The fourth period of the system was and is the parity of the league - where everyone is in contention at the start of the season and anything can happen. It's also a period where teams have learned to beat the cap because players are just cogs on a roster. Mix and match while being fiscally sane and you will put yourself into contention while remembering that the Team comes first and the payday comes only if it can be afforded and earned.
It's took almost 10 years to find equilibrium. Some teams still play by the old rules and can get a winner for a short time before everything goes to hell. Others are catching on to the facts of the new league -- that you need to be smart and tactful in all aspects of building your team in order to contend for more than a moment.
The NHL has only just started life under the cap. It's also only just started life with a much broader free agency. What upheaval comes now is just the begining -- it'll get worse, leaguewide, before it gets better -- as teams try to find balance and find out financially what works and what doesn't.

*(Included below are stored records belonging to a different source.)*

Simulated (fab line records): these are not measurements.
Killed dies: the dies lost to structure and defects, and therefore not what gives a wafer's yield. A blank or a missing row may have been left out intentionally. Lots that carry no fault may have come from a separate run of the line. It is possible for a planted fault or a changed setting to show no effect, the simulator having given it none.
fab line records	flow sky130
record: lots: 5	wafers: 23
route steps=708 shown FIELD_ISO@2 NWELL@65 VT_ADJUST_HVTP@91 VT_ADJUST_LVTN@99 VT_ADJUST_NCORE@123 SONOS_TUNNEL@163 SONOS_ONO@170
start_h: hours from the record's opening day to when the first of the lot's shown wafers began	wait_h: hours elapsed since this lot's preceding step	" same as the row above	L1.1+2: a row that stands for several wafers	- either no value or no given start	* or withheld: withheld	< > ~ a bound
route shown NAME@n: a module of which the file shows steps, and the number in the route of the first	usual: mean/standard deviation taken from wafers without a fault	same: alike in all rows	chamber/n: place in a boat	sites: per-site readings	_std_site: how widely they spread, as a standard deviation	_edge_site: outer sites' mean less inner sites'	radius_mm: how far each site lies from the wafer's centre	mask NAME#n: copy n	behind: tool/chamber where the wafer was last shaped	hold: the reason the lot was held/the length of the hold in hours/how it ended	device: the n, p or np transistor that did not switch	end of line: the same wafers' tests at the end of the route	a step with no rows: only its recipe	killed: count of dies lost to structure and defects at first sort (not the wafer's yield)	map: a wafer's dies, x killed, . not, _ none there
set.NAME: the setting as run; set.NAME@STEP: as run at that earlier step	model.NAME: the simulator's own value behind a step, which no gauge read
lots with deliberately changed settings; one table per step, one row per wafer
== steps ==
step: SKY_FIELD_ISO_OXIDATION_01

Will there be relocations? Will there be more anarchy? I think so. Do I regret the system? Absolutely not. Why? Because the status quo of the old system is death. The open-ended system that was yearned for by the NHLPA, or the system that looks like what MLB has in place, has proven it's something that lags economics and turns off fans in some markets more than turning them on. One can say that MLB has experienced incredible growth since the Strike of 1994 -- I can point out that MLB also turned a blind eye for ten+ years with regards to steroid abuse by players, and some of those players helped bring the fans back to the game by awing fans with feats of strength.
I might have complaints with regards to the immediate turmoil that is going on -- as many fans of the game are having right now -- but I've seen what can happen after the maelstrom subsides. My biggest complaint is simply staying the course ten years ago to ride the wave of popularity the sport had experience pre-strike. Staying the course helped lead the league down from it's up-and-coming perch as financial insanity from the few helped drive up costs across the board. Blame Gary if you like, or blame the fact that certain groups within this sport fear change. Be it off ice through business or on ice through equipment and rules, change is bad, dontcha' know? It leads to uncertainty and probably doom because... because change is bad!
This is only month one of the new CBA... There will be more bitching about financial stupidity by owners and players in the near future. There will be more bitching about America versus Canada in the near future as teams relocate and bad blood ensues. Yet even through this time of turmoil, the Cup and the quest for it's glory will still be the ultimate factor in the day to day operations of franchises in the National Hockey League. That'll never change - and that's the status-quo that matters.